I think this is a great addition! I think it would be nice if there was an option for how the facets were organized just like in ggplot, as far as number of cols/rows. In many of my use cases, having the data all in one column is much easier to understand at a glance when the grouping variable is continuous or ordinal. The other feature that would help is some sampling options for large data.

Since I last posted, I greatly improved my function to be generalizable to any data (before it was just for IPEDS). In addition, it has the following features:

  1. Handles multiple methods in line with vis_dat functions: vis_dat, vis_miss, vis_value
  2. Handles existing grouping structure (as does yours)
  3. Makes assumptions about taking a sample fraction for large data based on the method and distributes it evenly across groups: for vis_miss and vis_val, it keeps all data. For vis_dat it takes a fraction based on the number of rows.
  4. Has the option of using parallelization via furrr if a future::plan() is set (if it is not, the plan is sequential by default)

Drawbacks/Issues:

Anyways, I'll share this code in case any of it is useful.

#' vis_dat for grouped data
#' @description Produce a vis_dat plot for ipeds data split by year with optional sampling.
#' `r lifecycle::badge('maturing')`
#'
#' Note that parallel processing is built in if a `future::plan()` is set
#' @importFrom magrittr "%>%"
#' @param ... bare, unquoted column(s) to use as the index to group by. Alternatively will accept a grouped df.
#' @param .sample_frac Percent of observations to sample from each year.  Default "auto" samples down to 100,000 rows, split evenly between groups for vis_dat. For vis_miss and vis_value, "auto" uses all data.
#' @param method Which visdat function to use. One of "vis_dat", "vis_miss", or "vis_value".  Accepts shorthand "dat", "val", and "miss".
#' @return visdat plot separated by grouping variable.
#' @examples
#' \dontrun{
#' diamonds %>% visdat_grouped(facet_group = cut)
#' }
#' @importFrom rlang .data
#' @export

visdat_grouped <- function(.data, ..., method = "vis_dat", .sample_frac = "auto") {

  is_pregrouped <- dplyr::is_grouped_df(.data) #Does the data already have grouping structure?

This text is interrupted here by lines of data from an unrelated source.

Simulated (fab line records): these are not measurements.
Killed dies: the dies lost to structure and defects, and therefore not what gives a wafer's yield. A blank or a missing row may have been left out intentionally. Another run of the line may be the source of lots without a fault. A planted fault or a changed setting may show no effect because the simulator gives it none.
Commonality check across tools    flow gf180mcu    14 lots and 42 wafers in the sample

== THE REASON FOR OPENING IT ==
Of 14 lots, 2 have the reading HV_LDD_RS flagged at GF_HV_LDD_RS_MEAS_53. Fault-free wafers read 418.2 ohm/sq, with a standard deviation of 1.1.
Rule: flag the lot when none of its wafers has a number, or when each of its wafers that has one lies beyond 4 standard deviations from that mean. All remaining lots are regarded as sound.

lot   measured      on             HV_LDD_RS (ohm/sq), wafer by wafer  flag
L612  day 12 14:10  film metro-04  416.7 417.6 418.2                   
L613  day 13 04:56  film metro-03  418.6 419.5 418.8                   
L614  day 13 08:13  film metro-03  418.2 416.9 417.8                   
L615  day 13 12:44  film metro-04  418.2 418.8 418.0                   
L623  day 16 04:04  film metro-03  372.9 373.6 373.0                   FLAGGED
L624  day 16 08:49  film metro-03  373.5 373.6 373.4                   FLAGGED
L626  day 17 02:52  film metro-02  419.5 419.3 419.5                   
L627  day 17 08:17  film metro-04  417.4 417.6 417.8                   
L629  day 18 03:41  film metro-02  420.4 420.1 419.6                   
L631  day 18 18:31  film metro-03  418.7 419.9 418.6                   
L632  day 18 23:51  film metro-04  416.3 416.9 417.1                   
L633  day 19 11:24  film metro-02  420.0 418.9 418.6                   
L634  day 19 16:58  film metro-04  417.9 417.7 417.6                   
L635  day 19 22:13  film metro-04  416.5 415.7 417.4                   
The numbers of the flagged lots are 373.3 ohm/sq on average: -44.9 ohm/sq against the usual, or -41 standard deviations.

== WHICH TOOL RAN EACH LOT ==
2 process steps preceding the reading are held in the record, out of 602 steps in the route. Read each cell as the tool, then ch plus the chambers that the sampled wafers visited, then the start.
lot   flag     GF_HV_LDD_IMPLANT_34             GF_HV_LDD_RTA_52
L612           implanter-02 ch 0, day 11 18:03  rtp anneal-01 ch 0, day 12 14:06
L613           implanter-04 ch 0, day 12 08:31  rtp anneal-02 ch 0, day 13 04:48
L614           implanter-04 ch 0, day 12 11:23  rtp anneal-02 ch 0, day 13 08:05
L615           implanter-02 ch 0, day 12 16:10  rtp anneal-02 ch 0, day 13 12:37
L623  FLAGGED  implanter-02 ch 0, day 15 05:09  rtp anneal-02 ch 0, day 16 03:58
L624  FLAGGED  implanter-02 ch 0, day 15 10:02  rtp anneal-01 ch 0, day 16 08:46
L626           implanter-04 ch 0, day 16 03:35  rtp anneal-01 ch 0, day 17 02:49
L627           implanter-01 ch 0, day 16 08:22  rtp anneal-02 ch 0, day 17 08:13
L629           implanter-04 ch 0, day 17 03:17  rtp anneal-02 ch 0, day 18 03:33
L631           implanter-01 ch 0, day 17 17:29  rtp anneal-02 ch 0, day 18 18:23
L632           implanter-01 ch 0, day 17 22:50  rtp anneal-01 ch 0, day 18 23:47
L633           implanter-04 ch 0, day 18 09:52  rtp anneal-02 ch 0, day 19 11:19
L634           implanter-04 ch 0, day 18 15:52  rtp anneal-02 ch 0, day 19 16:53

  #Set the visdat function to use
  if(stringr::str_detect(method, "dat")) method <- "dat"
  if(stringr::str_detect(method, "val")) method <- "val"
  if(stringr::str_detect(method, "miss")) method <- "miss"

  # for val and miss we want to see all the data, hence auto = 1
  if((method == "val" | method == "miss") & .sample_frac == "auto") .sample_frac = 1

  # Otherwise downsmample
  if(.sample_frac == "auto") {
    if(nrow(.data) > 100000) {
      .sample_frac <- 100000 / nrow(.data)
      cli::cli_alert_info("Large data, automatically down-sampling data at {round(.sample_frac * 100)}%. To disable or change, set .sample_frac to a value between 0 and 1.")
    } else .sample_frac <- 1
  }

  #Group the data
  if(is_pregrouped) {
    .data <- .data %>%
      tibble::add_column(group_index = dplyr::group_indices(.)) %>%
      tidyr::unite(group_name, dplyr::group_vars(.), sep = "\n", remove = F) %>%
      dplyr::arrange(group_index)
  } else {
    .data <- .data %>%
      dplyr::group_by(...) %>%
      tibble::add_column(group_index = dplyr::group_indices(.)) %>%
      tidyr::unite(group_name, ..., sep = "\n", remove = F) %>%
      dplyr::arrange(group_index)
  }

  # Do any sampling
  if(.sample_frac < 1) {

    .data <- .data %>%
      dplyr::sample_frac(.sample_frac / dplyr::n_groups(.)) #Needs to be updated, as sample_frac() is superseded. However sample_frac applies the fraction to each group if the data is grouped.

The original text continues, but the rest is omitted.